What are the trade-offs between `dashmap::DashMap::entry` and standard `HashMap::entry` for concurrent insertions?

DashMap::entry provides atomic check-then-insert semantics under concurrent access while holding a shard-level lock, whereas HashMap::entry has no concurrency guarantees and requires external synchronization. The key trade-off is that DashMap::entry is inherently thread-safe but more expensive due to locking, while HashMap::entry is fast but unsafe under concurrent access without external locks. DashMap::entry also has different blocking characteristics: the returned Entry holds a lock on its shard, so any blocking operation within the entry closure blocks all other operations on that shard. For high-contention scenarios, this can cause significant throughput degradation compared to using DashMap methods that release locks quickly like get or insert.

Standard HashMap Entry API

use std::collections::HashMap;
 
fn main() {
    let mut map = HashMap::new();
    
    // Standard entry API: check-and-insert in one operation
    map.entry("key1").or_insert(0);
    
    // or_insert_with for computed values
    map.entry("key2").or_insert_with(|| {
        println!("Computing default...");
        42
    });
    
    // Modify existing entry
    *map.entry("key1").or_insert(0) += 1;
    
    println!("{:?}", map);
    
    // This is NOT thread-safe - concurrent access would cause data races
    // HashMap has no internal synchronization
}

HashMap::entry provides atomic check-and-modify within a single thread, with no concurrency support.

DashMap Basic Entry API

use dashmap::DashMap;
 
fn main() {
    let map = DashMap::new();
    
    // DashMap::entry is similar in API but thread-safe
    map.entry("key1").or_insert(0);
    
    // or_insert_with computes the default
    map.entry("key2").or_insert_with(|| {
        println!("Computing default...");
        42
    });
    
    // Modify existing entry
    *map.entry("key1").or_insert(0) += 1;
    
    println!("{:?}", map);
    
    // This IS thread-safe - DashMap handles synchronization internally
}

DashMap::entry provides the same API but with internal synchronization for thread safety.

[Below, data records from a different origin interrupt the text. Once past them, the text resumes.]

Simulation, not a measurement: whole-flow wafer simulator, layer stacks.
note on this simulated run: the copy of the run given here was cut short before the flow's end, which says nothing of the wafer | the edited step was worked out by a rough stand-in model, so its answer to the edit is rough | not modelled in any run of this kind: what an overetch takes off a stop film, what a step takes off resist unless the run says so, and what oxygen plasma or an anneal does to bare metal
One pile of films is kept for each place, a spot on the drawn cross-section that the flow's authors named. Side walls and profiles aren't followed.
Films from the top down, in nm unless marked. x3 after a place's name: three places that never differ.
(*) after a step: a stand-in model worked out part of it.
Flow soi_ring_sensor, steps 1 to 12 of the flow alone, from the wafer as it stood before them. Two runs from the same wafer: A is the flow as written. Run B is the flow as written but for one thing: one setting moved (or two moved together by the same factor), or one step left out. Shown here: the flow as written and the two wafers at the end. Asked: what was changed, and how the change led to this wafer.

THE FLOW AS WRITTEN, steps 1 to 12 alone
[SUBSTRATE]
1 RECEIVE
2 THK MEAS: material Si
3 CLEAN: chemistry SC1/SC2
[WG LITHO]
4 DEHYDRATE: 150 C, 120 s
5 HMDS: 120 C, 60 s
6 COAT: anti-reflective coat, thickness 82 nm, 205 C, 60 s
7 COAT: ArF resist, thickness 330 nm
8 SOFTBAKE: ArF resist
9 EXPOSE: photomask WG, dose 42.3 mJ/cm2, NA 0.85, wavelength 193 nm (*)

Concurrent Access Patterns

use std::collections::HashMap;
use std::sync::{Arc, Mutex};
use std::thread;
 
fn main() {
    // APPROACH 1: HashMap with external Mutex
    
    let map = Arc::new(Mutex::new(HashMap::new()));
    let mut handles = vec![];
    
    for i in 0..10 {
        let map = Arc::clone(&map);
        let handle = thread::spawn(move || {
            let mut map = map.lock().unwrap();
            // Entire map is locked for the duration of entry operation
            map.entry(i).or_insert(0);
            *map.entry(i).or_insert(0) += 1;
        });
        handles.push(handle);
    }
    
    for handle in handles {
        handle.join().unwrap();
    }
    
    println!("HashMap with Mutex: {:?}", map.lock().unwrap().len());
    
    // APPROACH 2: DashMap with internal sharding
    
    let map = Arc::new(DashMap::new());
    let mut handles = vec![];
    
    for i in 0..10 {
        let map = Arc::clone(&map);
        let handle = thread::spawn(move || {
            // Only one shard is locked at a time
            map.entry(i).or_insert(0);
            *map.entry(i).or_insert(0) += 1;
        });
        handles.push(handle);
    }
    
    for handle in handles {
        handle.join().unwrap();
    }
    
    println!("DashMap: {:?}", map.len());
}

HashMap with Mutex locks the entire map; DashMap uses fine-grained shard locks.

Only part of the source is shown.